Cluster analysis or clustering is the main task of exploratory data mining and a common technique for statistical data analysis. It has been used in many fields, including pattern recognition, image analysis, information retrieval, bioinformatics, data compression, computer graphics, and machine learning. Cluster analysis itself is not a specific algorithm, but the general task to be solved usually needs to modify the data preprocessing and model parameters until the results get the required attributes.
The knowledge involved in writing the GROMACS analysis program is explained in the first two documents, but for those who are not familiar with C++, it is still difficult to read and understand. So here is the specific method for reference.
1. Define the program to be added in
src\gromacs\gmxana\gmx_ana.h
2. int gmx_mdcluster(int argc, char *argv[]);
3. Register the module in // Modules from gmx_ana.h. in src\programs\legacymodules.cpp, so that it can be called in the gmx main program.
RegisterModule(manager, &gmx_mdcluster, "mdcluster", "md Cluster structures");
4. Combine the two files src\gromacs\gmxana\gmx_mdmat.cpp and src\gromacs\gmxana\gmx_cluster.cpp and name them mdcluster.cpp
5. Organize the header file of mdcluster.cpp and modify the name of the main function to mdcluster.
6. Try to compile. If you encounter a function redefinition error, modify the function name. Until the compilation is passed, the execution of gmx mdcluster succeeds.

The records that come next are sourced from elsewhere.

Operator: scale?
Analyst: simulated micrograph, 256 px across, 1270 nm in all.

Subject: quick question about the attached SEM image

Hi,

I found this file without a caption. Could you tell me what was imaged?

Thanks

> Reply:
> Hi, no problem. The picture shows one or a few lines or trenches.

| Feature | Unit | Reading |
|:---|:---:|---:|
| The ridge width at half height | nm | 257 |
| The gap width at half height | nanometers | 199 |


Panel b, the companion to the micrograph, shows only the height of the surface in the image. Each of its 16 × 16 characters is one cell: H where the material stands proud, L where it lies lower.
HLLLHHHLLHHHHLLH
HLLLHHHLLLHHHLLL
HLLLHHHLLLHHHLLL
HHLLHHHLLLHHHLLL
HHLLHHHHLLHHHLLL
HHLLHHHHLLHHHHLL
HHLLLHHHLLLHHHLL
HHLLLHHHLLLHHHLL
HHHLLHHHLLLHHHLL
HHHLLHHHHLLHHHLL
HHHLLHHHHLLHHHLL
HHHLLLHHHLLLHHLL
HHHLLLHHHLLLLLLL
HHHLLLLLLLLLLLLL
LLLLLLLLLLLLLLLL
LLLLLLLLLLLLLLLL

7. Write the required functions according to your needs. The main thing is to understand the distance matrix output by the mdmat function and call it in the cluster function.
8. If necessary, add other required functions. If necessary, refer to other analysis programs that come with GROMACS.
Instructions
gmx mdcluster -f -s -n
Options
-f: default traj.trr, the trajectory file to be analyzed
-s: default topol.tprrun input file
-n: default index.ndx, optional index file
-g: default cluster.log, output file, containing cluster information at each moment
-unm: default num.xvg, optional output xvg file, the number of clusters at each moment
-xyz: default cluster-xyz.pdb, optional output coordinate file in xyz format, lists the coordinates of each cluster. The extension is pdb, because GROMACS does not support the specified output file in xyz format, it can only be used pdb instead.
Other options related to cluster analysis have not changed, refer to the cluster documentation.